But even when she's not cooking and they're just doing a show about her recent wedding, I'm totally invested.
I am not invested, however, in Semi-Homemade with Sandra Lee on Food Network. Oh, Sandra Lee. What are we going to do with you? (Maybe I am invested, but not in a good way.) This show's premise is food that's made with 70% ready-made ingredients mixed with 30% fresh foods. Which, I don't know, it's possible that some of this stuff is decent tasting. But at some point, isn't it just as easy to pick up some chili powder rather than using a paper packet of taco seasoning? She does stuff like that a lot. On one show, she scooped the filling out of a couple of store-bought pumpkin pies to use in a dessert. I'm sorry, that's just weird. Also, rather than throwing out the pie crust, she suggested we use them as a topping for ice cream or something...

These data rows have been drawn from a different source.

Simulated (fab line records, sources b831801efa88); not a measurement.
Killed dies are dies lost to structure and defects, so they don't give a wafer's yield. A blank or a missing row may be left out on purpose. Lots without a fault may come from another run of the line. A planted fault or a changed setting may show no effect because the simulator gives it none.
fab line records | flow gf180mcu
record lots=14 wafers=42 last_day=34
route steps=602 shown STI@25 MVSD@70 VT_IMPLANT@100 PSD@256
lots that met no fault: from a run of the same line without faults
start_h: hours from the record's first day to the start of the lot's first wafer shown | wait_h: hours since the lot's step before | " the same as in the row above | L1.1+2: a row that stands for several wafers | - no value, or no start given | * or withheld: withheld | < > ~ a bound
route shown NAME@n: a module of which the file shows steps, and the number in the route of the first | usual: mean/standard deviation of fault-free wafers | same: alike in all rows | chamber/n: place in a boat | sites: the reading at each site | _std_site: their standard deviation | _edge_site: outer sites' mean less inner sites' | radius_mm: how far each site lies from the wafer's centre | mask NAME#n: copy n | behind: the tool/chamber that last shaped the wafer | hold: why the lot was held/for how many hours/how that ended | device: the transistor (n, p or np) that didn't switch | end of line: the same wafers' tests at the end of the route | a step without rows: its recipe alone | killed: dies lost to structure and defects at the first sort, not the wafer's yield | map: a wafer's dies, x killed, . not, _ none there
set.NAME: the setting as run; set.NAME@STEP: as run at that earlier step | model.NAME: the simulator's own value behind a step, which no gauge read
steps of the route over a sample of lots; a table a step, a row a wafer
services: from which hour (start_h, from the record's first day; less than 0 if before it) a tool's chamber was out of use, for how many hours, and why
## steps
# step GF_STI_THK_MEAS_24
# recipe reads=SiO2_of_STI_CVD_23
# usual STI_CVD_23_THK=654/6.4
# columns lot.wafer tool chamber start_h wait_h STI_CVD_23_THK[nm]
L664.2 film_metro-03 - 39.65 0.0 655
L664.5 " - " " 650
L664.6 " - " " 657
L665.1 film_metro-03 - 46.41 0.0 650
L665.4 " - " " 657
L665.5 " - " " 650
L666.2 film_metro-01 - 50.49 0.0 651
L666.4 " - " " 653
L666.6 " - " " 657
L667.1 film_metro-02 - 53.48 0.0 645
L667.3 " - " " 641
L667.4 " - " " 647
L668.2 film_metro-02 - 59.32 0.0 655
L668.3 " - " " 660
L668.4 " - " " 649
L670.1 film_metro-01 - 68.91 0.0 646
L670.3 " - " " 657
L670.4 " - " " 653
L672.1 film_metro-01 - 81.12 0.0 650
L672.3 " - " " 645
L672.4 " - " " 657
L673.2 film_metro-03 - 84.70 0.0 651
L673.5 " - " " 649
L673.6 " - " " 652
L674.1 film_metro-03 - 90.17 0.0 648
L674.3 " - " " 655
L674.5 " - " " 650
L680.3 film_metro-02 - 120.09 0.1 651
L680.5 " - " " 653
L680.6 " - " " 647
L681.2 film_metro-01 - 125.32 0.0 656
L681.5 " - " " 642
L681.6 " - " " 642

There's just an air of desperation about her show. Every episode features "cocktail time" with a recipe for a mixed drink. She has 101 uses for vanilla vodka. And it doesn't matter what kind of meal/event/holiday she's planning -- Halloween, brunch, kid's birthday -- she has invited adults, and they must have alcohol, apparently. And absolutely everything has a theme. She's like a Vegas hotel that way. Everything must address the theme in a clear and color-coordinated way. I don't know what happens without the theme -- extra drinking I guess.
The theme leads inexorably to the last segment of the show -- the "tablescape." Before we go, Sandra must show us what her fevered imagination has done to the dining table. It is always crowded with centerpieces, elaborate place settings, fanciful napkins, many layered tablecloths, party favors, and other geegaws, all generally created especially for this occasion (from the craft store!) and all looking like they could never serve another purpose, unless she chose to throw the exact same party again some time. Girlfriend loves her some fabric and a glue gun.
If you don't believe me, ask these people.
One Food Network show I feel I should like better is Everyday Italian. It's hosted by Giada De Laurentiis who seems pleasant enough, but I'm distracted by her giant teeth. It isn't so much that they are excessively large, but that she speaks and smiles in such a way as to be emphasizing them all the time. Or maybe her whole head is out of proportion? Plus, of course, she's always putting something in her mouth. Teeth again! Can't handle it. Her food seems like it would be quite good; I really should try one of her recipes sometime.